If you are using MkDocs inside GitHub Codespaces, you may notice that the usual:

mkdocs serve

does not rebuild your site when Markdown files change. The internal watcher seems broken in Codespaces, and no amount of --dirtyreload or watchdog tricks reliably triggers a rebuild.

Here’s a simple, working workaround I use:


Step 1 — Add a Makefile

Create a Makefile in the root of your repo:

# Makefile for moudrick.net local dev loop

PORT ?= 8000

.PHONY: dev serve build clean

build:
    mkdocs build --clean

serve:
    python3 -m http.server -d site $(PORT)
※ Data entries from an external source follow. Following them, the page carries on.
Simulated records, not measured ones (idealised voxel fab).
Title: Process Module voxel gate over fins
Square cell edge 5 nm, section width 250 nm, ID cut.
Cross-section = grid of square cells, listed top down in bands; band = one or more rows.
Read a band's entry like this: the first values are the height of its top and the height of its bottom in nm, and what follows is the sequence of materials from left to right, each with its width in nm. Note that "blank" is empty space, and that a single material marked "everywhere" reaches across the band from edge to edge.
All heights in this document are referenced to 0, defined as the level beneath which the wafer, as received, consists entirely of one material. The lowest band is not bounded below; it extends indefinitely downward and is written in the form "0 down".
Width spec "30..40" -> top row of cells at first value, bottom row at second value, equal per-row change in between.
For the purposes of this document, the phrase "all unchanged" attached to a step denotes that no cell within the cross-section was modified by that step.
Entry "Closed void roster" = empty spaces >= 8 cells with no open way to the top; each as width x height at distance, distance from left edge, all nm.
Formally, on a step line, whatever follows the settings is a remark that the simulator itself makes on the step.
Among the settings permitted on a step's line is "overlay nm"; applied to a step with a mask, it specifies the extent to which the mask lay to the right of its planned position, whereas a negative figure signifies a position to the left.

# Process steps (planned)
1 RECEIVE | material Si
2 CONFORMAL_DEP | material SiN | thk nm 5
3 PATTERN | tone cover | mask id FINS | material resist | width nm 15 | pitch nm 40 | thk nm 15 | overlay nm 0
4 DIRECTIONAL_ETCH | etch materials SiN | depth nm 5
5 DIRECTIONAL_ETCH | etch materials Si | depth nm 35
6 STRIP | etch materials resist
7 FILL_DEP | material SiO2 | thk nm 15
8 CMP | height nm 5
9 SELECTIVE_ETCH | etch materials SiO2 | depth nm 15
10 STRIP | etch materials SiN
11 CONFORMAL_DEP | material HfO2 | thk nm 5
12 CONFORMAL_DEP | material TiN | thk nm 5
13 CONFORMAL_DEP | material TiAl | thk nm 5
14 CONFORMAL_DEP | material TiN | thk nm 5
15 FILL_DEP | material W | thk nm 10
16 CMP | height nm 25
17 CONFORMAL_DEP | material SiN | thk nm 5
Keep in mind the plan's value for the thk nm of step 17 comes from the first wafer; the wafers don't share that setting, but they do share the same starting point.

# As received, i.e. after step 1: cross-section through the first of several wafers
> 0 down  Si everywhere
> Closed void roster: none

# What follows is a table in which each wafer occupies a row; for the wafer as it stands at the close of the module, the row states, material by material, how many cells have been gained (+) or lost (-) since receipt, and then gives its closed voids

# Continuous rebuild loop for Codespaces
dev:
    @echo "Starting MkDocs auto-builder on port $(PORT)…"
    @echo "Press Ctrl+C to stop."
    @while true; do         mkdocs build --clean;       inotifywait -r -e modify,create,delete docs mkdocs.yml;     done

clean:
    rm -rf site

Step 2 — Open two terminals

Terminal 1:

make dev

This continuously rebuilds the site/ folder whenever any file in docs/ or mkdocs.yml changes. You will see the rebuild log in this terminal.

Terminal 2:

make serve

This serves the site/ folder on port 8000 (or any port you choose). The page is served live, but note: it will not auto-refresh on changes — you need to manually refresh your browser.


Notes

  • To avoid committing the generated site/ folder, add it to .gitignore.
  • This method works reliably in Codespaces without depending on MkDocs’ internal watcher or Python file events.

This simple approach lets you develop your blog in Codespaces, see the site immediately, and safely prepare posts without worrying about rebuild failures.


Originally tested on moudrick.net inside GitHub Codespaces.